Henry featured in another photograph taken on October 6, 2020, in an astonishingly similar scene as he sat with two others on the rudder of the Champion Pula, also from Norway, as it pulled into port in Gran Canaria.

On that occasion, Henry and his companions were taken to Norway for processing following their discovery.

In an interview with Efe in Gran Canaria, Henry says he wants to escape the violence and hunger in his native Biafra, Nigeria.

“I tried (escaping) in 2020, but they sent me back in 2022, from Norway,” he tells Efe.

According to the United Nations refugee agency (UNHCR) 295,000 Nigerians have fled to neighboring nations and another two million have been internally displaced.

“I have seen people die. I decided to (leave) to survive,” the Nigerian adds.

On the dawn of November 17, Henry asked a fisherman to take him to the Alithini II vessel so he could hide under the ship’s stern. Two younger men whom Henry did not know, spotted him and joined him.

Shortly after huddling together under the stern, the migrants accidentally dropped a bag with food and water supplies and a hammer that they had in case of an emergency into the sea.

“So we took the risk,” he says.

The three men barricaded themselves in a dark hollow with hardly any space and powered on.

The situation became desperate on the second day, with no drinking water. Henry showed his companions how to quench their thirst by wetting their lips with seawater.

“The three of us were exhausted. On the second day, I was about to give up. For my two companions, it was the first time, they had not traveled, they did not know how to survive,”

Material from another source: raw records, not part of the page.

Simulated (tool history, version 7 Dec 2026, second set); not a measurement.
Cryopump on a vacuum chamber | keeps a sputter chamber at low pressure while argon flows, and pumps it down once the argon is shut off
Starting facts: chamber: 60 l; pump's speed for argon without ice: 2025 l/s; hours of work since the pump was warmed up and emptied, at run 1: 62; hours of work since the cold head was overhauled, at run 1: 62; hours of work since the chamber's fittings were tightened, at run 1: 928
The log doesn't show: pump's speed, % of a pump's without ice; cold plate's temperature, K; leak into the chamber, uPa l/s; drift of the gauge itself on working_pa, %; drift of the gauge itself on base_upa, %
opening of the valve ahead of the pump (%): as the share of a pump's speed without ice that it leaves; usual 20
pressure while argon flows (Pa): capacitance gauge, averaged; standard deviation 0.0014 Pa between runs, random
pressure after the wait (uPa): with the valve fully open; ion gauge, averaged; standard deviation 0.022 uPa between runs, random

While they had some food, it was either useless without water or it made them even thirstier.

Long days and nights passed. The migrants slept as best they could but were always alert.

“If you fall asleep, forget yourself if you fall,” Henry adds.

“We spent the day praying, praying. We didn’t know where the ship was going, we just prayed that the ship would stop,” Henry says, repeating several times throughout the interview that it was God who rescued them.